Cameroon, Serbia play out a 3-3 thriller

To put a lid on the Andre Onana controversy, Cameroon needed the kind of performance they produced against Serbia at Al Janoub Stadium where fortunes yo-yoed before the teams played a thrilling 3-3 draw. It is a result that meant Cameroon are not done with Doha yet.

Cameroon's Vincent Aboubakar and teammate celebrates their third goal, scored by Eric Maxim Choupo-Moting.(REUTERS)

Till after the hour mark, it looked like Samuel Eto’o assertion that Cameroon could go all the way was just a bombast of a federation president. They were trailing 1-3, Serbia having come back from Jean-Charles Castelletto’s 29th-minute tap-in with two goals in first-half stoppage time through Strahinja Pavlovic’s header in the 45+1 minute and Sergej Miliknovic-Savic (45+3). When Aleksander Mitrovic made it 3-1 in the 53rd minute after an exchange of passes in the rival penalty area, the Lions looked anything but Indomitable.

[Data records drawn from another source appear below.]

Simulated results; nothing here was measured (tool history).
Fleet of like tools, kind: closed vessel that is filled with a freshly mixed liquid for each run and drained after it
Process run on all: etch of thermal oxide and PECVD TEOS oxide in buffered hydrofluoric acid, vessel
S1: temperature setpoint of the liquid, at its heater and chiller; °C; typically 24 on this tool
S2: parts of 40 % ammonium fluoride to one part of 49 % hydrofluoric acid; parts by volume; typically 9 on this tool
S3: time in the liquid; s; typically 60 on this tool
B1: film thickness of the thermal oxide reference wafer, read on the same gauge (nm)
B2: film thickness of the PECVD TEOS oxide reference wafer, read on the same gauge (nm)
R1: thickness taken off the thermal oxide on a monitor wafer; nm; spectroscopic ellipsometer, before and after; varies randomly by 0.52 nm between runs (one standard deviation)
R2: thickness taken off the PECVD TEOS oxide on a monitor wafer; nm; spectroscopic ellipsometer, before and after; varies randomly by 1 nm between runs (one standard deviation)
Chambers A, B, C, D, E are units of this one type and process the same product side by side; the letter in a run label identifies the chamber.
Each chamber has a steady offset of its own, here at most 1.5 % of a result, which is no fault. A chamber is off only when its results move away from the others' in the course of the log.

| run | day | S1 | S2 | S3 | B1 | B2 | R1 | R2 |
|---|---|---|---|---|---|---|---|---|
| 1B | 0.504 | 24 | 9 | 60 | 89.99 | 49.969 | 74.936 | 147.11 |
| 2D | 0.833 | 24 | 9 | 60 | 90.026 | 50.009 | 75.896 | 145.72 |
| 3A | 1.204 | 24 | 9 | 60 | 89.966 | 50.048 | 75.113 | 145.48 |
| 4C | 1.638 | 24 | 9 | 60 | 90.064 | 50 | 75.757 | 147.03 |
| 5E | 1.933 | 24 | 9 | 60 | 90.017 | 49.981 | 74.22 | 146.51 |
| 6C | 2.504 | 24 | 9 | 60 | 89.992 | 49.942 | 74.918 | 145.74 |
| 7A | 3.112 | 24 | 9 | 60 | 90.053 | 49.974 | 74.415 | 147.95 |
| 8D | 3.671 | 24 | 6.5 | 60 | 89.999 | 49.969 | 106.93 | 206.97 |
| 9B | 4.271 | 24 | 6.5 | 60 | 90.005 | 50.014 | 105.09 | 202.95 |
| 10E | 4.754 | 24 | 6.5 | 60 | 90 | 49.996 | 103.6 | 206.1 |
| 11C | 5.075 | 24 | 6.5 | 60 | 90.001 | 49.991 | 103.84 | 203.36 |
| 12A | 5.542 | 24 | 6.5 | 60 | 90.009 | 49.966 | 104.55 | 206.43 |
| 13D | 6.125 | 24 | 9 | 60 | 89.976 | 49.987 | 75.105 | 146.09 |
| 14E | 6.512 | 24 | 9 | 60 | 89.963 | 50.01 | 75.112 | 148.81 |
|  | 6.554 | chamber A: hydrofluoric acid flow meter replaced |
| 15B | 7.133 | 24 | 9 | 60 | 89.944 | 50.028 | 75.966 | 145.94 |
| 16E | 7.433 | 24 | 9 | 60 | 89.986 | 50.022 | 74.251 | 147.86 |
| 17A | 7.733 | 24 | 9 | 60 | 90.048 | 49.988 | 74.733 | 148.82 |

But substitute Vincent Aboubakar showed why they are called that, pulling one back in the 64th with an audacious lob. Got on to break the Serbian high line, Aboubakar, who plays for Al Nassr in Saudi Arabia, did that again in the 66th minute to set up Eric Maxim Choupo-Moting for the simplest of tap-ins. It stopped a run of seven successive World Cup defeats for Cameroon. “We took it too easy and made two huge mistakes in the defence,” said Serbia coach Drajan Stoijkov.

Making his World Cup debut, Devis Epassy, a goalkeeper who also plays in Saudi Arabia, kept Cameroon in the game with a 77th-minute block to deny Mitrovic. And again in the 87th minute calmly cutting out Filip Kostic’s delivery from the left. Mitrovic was marginally off-side in second-half stoppage time but Epassy took the shot on his face after the Serbian forward broke through.

Epassy was in because Onana was out of the squad following a difference of opinion with coach Rigobert Song. According to media reports, Song and Onana had a falling out at Saturday’s training session, the Ajax goalkeeper refusing to heed Song’s directive to hoof goalkicks and not play out from the back. Eto’o had tried to mediate but relations between player and coach had irretrievably broken down, the reports said.

Onana, 26, has served a drug ban, a 12-month sentence reduced to nine on appeal while at Ajax on whose rolls he was for six years. Onana moved to Inter Milan this season where he was the No.1 from October to the break before the World Cup. Onana’s absence at Ajax had given Maarten Stekelenburg’s career a second wind, the goalkeeper returning to the Holland side for the European championships last year.

“We are in a difficult tournament and the team is always above an individual. Andre wanted to step out and we accepted that,” said Song, a former defender who has played four World Cups with Cameroon.

“There are times when strong action needs to be taken. I took a risk and I accept responsibility for the decision. Today, Epassy showed he can be a competitor to one of the best goalkeepers in Europe. It is up to Andre whether he will respect the rules and stay.”

After Mitrovic hit the bar, Cameroon forged ahead following a corner kick with Castelletto tapping in a Choupo-Moting header flicked back. Among the Serbians that didn’t appeal for off-side was Milos Velkovic. The central defender had been caught ball watching and blindsided by Castelletto. The bellow that followed in the media tribune where Cameroon Radio and TV where doping live commentary conveyed that it was their finals goal since the 1-4 loss to Brazil in 2014.

Serbia too equalised from a set-piece. Dusan Tadic fired in the free kick in and as Choupo-Moting jumped early sandwiched between him and Andre-Frank Anguissa Zambo was Pavlovic who netted a powerful header. Zambo’s inability to get the ball out with a back-volley with two Serbians pressuring him led to the second goal where, maybe because he was unsighted, Epassy only got a hand to Miliknovic-Savic’a low drive. Mitrovic’s goal came when Cameroon were dispossessed and then Serbia played four passes, three in the penalty area. And then Cameroon showed lightning can strike twice in two minutes.

African teams have been in the news at World Cups for the wrong reasons, usually over players not being given bonuses promised. But they are also teams that have provided colour and some of the competition’s most memorable moments. Think Cameroon in 1990, Nigeria in 1994, Senegal in 2002, Ghana in 2010. And after Monday, Cameroon in 2022.